If smaller trees are left in place, officials warn, they will likely fuel huge “crown fires” that destroy the larger, healthier trees around them. Planning documents call for leaving most trees larger than 16 inches in diameter standing.

The Silver City Daily Press reported that the New Mexico Central Arizona Project Entity amended its proposed plan for a diversion on the Gila River. According to the story by Benjamin Fisher:

When the CAP Entity submitted their proposed action to Reclamation, it kicked off the intensive NEPA analysis the bureau is charged with undertaking before the U.S. secretary of the Interior can sign off on any construction. Part of that NEPA analysis involves assessing a project’s economical merits.

Reclamation engineering chief Jeff Riley recommended at Tuesday’s meeting that the CAP Entity add a storage component to the diversion and conveyance already planned for the San Francisco River in Catron County.

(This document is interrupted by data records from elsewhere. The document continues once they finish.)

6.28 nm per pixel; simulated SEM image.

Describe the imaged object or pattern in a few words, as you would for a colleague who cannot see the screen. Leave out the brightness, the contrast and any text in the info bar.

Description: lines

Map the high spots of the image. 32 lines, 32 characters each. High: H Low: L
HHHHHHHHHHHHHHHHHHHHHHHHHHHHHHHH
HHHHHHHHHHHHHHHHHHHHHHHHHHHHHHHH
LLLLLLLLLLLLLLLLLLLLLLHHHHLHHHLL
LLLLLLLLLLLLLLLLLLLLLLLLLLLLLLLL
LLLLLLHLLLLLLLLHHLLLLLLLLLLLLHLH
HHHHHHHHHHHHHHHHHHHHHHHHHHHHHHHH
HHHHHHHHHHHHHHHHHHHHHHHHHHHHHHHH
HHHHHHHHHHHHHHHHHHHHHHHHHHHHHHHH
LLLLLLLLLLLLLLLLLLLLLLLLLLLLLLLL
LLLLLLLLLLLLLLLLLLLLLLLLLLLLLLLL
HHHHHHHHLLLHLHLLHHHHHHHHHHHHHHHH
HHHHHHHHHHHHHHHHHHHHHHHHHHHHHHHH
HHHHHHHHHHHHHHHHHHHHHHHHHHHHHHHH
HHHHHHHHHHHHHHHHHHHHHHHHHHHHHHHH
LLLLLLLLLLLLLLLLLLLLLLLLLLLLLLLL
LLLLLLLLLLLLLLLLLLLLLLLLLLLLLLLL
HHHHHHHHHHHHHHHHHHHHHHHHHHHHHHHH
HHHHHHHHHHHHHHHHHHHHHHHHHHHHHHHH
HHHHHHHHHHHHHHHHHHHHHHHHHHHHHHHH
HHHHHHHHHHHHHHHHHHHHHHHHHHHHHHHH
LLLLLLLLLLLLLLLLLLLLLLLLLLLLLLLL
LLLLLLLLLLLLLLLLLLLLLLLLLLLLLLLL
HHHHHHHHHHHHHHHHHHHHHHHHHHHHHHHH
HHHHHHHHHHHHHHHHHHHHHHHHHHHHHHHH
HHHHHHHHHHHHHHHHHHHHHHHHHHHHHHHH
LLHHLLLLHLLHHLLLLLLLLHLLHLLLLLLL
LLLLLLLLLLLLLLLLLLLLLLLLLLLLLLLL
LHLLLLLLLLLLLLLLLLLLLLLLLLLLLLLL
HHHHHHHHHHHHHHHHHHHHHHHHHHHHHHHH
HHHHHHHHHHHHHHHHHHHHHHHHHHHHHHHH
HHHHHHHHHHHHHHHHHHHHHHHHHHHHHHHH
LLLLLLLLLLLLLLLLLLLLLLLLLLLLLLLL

“Reclamation is not pushing for storage in one place or another,” Riley said. “It just becomes a very challenging NEPA analysis if you don’t have some storage on the San Francisco. Because without storage it doesn’t make sense to take AWSA water. You have decree water you can take for free. I don’t know any farmer who wants to pay $160 per acre-foot when they have that decree water. So that economic analysis, which is part of the NEPA analysis, becomes very challenging and hard to justify.” And later, “We can do it. It just isn’t going to be received very well because of the economic assessment.”

The Las Cruces Sun-News reported that New Mexico Democratic Sens. Tom Udall and Martin Heinrich introduced a bill this week to designate eight wilderness areas within the Organ Mountains-Desert Peaks National Monument. The Santa Fe Reporter covered the Santa Fe Public School District’s plans to move forward with new solar array installations at two schools. And the PBS website has an update on the seemingly-perpetual standoff over Mexican gray wolf reintroduction in New Mexico and Arizona.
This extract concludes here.